The Rental (R) ★★★

IFC Films

Dave Franco’s writing and directing debut “The Rental” is a psychological horror-thriller that will keep you guessing. You’ll also think twice about renting a home on VRBO or any other apps, especially if the house is in a secluded area. The horror in the film, the customary bloody/slasher type horror, is not much, and that’s just fine with me. My favorite mystery and horror films are those with story-development as in “Parasite,” the building of tension, putting the pieces of a puzzle together, a surprise ending. Yep, all of those elements are found here in “The Rental.”

Writer and director Dave Franco

Franco has made numerous smart choices in constructing his first film, for starters, the character-driven script—followed by casting Allison Brie (Michelle) his talented wife, and Dan Stevens, (Charlie), the English actor ‘The Beast’ from “Beauty and the Beast.” He also garnered notable performances by “Shameless” actor Jeremy Allen White, (Josh) and Sheila Vand, (Mina), of “Argo.” “The Rental” follows two couples as they plan their get-away weekend via an online rental company similar to VRBO—being covertly filmed by the creepy homeowner was not part of their plan. The stunning coastline setting about four hours south of Portland, Oregon, drew them into a gruesome living nightmare.

While viewing the film’s opening, a cozy Charlie and Mina hang on each other in an office checking out a rental house; they could be a couple by appearances. When Josh, Charlie’s brother sashay’s in and kisses Mina hello, as you’d a girlfriend, something is off from the beginning. We soon find out that Charlie is actually married to Michelle. Next, the two couples head off for a weekend get-away to a beautiful house, on a cliff looking down at the ocean—not a characteristic grungy cabin in the woods. Beautiful home, outdoor jazzuci, killer views, what could go wrong.

As in the trailer, when they get to the house, the guy who hands over the keys (Toby Huss) is somewhat of a creep. He’s already proven himself to be a possible racist; he turned down a rental application from Mina, who is Muslim, an hour before accepting Charlie’s. Also, he questions why city slickers would need telescopes by saying they are peeping Toms. Although they pass judgment, wondering why such an upscale house would belong to a hick in a pickup truck.

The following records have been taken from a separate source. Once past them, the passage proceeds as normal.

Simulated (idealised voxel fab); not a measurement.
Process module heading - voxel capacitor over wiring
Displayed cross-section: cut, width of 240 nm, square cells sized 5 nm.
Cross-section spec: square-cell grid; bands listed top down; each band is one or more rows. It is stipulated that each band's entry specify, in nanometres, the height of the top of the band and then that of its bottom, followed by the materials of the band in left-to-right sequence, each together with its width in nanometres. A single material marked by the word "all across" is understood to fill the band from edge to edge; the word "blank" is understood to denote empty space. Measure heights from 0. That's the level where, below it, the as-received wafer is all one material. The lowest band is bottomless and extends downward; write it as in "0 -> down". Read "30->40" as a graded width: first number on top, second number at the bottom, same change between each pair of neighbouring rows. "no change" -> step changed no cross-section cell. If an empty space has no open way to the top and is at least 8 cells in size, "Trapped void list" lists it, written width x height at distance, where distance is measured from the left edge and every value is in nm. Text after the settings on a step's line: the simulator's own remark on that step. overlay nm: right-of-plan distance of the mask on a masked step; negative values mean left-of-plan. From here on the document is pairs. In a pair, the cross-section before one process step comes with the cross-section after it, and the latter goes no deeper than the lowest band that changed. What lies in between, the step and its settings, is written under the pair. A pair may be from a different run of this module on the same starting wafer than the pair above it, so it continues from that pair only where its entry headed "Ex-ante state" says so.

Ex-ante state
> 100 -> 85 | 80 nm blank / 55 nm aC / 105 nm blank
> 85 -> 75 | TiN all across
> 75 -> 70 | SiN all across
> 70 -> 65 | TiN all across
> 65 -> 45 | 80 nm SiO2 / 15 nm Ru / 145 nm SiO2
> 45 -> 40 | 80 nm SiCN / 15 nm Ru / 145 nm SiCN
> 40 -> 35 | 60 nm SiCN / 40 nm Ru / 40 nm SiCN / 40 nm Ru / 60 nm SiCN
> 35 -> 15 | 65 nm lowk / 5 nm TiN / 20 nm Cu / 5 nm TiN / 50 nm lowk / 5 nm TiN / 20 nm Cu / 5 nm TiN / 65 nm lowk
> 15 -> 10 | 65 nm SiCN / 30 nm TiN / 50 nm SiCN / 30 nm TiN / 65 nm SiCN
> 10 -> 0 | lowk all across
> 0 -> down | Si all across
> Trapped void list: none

Again, from the trailer, we learn a secret camera has been installed in the shower, and the tension is wound tighter and tighter. The script is light, but that’s fine as the actors carry their roles with their physical performance, which goes much further in a horror film. The choices in the musical score are spot on, as is the stunning cinematography. Surprisingly great work for a debut film in the technical areas, and as I stated earlier, Franco has many smart filmmaking choices. I look forward to viewing Franco’s next film.